THE DAY THE DOOR CLOSED

BY JAY KING

Chairman
Simploy

March 2026

For years, I told anyone who asked that I would retire someday. I said it the way I intended to read War and Peace or learn Spanish: sincerely, repeatedly, and without any real urgency.

Retirement was something ahead of me, visible but distant, a place I assumed I’d reach without ever easing off the gas.

What changed wasn’t a birthday or a financial calculation. It was structure. Early in 2023, as Simploy implemented EOS, something subtle but decisive happened. The business stopped feeling like an extension of my nervous system and started behaving like a machine that could run without my constant touch. That’s when retirement stopped being theoretical. Somehow, I just knew I could leave at the end of 2024. And more importantly, I knew the company would be fine.

Still, knowledge has a way of remaining abstract until it acquires a prop.

Mine was a nameplate.

On a quiet weekend late in 2024, I moved out of my office of almost 20 years. No speeches. No lingering. Just a few boxes and the practical decisions that accompany them. That Monday, my son Carson moved in.

Before that happened, my wife Sharon was with me as I removed the nametag from my office door. Then I replaced it with another: Carson King – CEO.

I treated the moment with more ceremony than I might have expected. Sharon took a photo, as if we were documenting a historical event, or perhaps guarding against disbelief later. I felt no fear. No regret. Just a profound sense of arrival. Wow, I remember thinking. It’s really happening.

And then came the weight of it. A curious mixture of emotions that resisted hierarchy. Pride and sadness. Relief and something like grief, though quieter. If that day someone had watched us from the hallway, they might have assumed the moment was celebratory. They would’ve been wrong. I wasn’t sure what I was feeling yet. I only knew that when those names changed, I no longer had an office. And I was gone in a way that couldn’t be undone.

It took a few days to tie up some loose ends. But the first real weekday of retirement arrived without ceremony as well.

I woke up to a morning that asked nothing of me. No meetings. No problems waiting for attention. No inbox judging my response time. For decades, the business had occupied my thoughts the way weather spreads across the sky: constant, often unnoticed, but always there. Growth, clients, people, systems, reputation. Even in bed at night, these would all queue themselves neatly, afraid they might lose their turn.

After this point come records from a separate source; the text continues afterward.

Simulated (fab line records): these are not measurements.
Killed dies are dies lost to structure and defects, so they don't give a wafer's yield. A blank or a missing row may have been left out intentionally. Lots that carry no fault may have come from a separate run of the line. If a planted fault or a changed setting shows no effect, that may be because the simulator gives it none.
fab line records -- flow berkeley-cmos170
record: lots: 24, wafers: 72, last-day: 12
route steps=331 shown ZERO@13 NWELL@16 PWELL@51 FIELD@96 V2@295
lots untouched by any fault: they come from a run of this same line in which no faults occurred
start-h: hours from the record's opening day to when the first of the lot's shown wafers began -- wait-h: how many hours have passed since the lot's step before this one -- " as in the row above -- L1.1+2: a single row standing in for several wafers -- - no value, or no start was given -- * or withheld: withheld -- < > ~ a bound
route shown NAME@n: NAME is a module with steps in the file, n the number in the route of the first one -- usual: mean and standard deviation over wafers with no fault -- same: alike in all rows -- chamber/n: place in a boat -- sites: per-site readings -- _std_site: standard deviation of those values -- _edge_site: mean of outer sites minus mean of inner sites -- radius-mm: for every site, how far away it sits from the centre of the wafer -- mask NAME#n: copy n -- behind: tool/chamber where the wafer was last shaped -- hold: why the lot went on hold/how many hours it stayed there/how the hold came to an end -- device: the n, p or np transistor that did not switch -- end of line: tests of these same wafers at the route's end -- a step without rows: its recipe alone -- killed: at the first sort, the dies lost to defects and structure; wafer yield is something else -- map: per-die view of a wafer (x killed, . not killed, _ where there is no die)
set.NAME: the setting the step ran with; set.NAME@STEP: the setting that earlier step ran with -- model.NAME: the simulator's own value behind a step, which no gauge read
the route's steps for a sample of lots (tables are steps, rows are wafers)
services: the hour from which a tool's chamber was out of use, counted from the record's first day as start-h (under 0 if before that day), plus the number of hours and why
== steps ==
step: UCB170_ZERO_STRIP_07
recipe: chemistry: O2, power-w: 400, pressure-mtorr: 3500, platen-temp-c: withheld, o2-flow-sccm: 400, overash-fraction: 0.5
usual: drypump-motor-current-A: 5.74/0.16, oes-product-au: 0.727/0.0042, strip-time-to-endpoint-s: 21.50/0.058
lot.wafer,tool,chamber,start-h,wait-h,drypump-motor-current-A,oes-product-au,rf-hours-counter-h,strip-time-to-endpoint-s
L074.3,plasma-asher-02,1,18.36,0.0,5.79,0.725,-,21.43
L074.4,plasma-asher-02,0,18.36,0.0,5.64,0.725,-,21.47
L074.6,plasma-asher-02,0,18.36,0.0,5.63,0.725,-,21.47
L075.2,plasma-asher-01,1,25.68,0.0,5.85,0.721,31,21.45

And then, too suddenly, they didn’t.

The day felt empty. Not lonely. Not unneeded. Sharon was there, and we never doubted our place together. But empty in a way that was both emotional and mental. The hours stretched without shape. Time, which had once been parceled into urgent blocks, now lay open and unassigned. It lost its punctuation.

At first, the quiet was unsettling. After spending a lifetime responding to alarms, some audible, most internal, the silence felt suspicious. My thoughts kept returning to a single question, delivered without punctuation: How will I handle this? I never truly doubted that I would. Part of that confidence came from my faith in Jesus, and part of it from a hard-earned faith in myself.

I didn’t rush to fill the space. I didn’t volunteer for boards or invent projects to justify my calendar. Instead, I sulked.

There’s no better word for it. I was crabby. Restless. Irritated by nothing in particular. Sharon noticed long before I admitted it to myself. Eventually, she called me on it, which was fair. I wasn’t ashamed, exactly. Nor was I confused. I was simply unoccupied in a way I had never been before, and my temperament didn’t know what to do with that freedom.

Owners, I’ve come to believe, are especially bad at stillness. We carry weight for so long that when it lifts, we instinctively reach for it again, just to be sure it’s not still there.

In time, the vacuum began to close. As nature abhors emptiness, so does the mind. Thoughts I once dismissed as indulgent began to move in. Watching the news and the weather. Letting a day unfold without commentary. Doing nothing for longer than the occasional stolen afternoon. I had always enjoyed those moments, but they never lasted.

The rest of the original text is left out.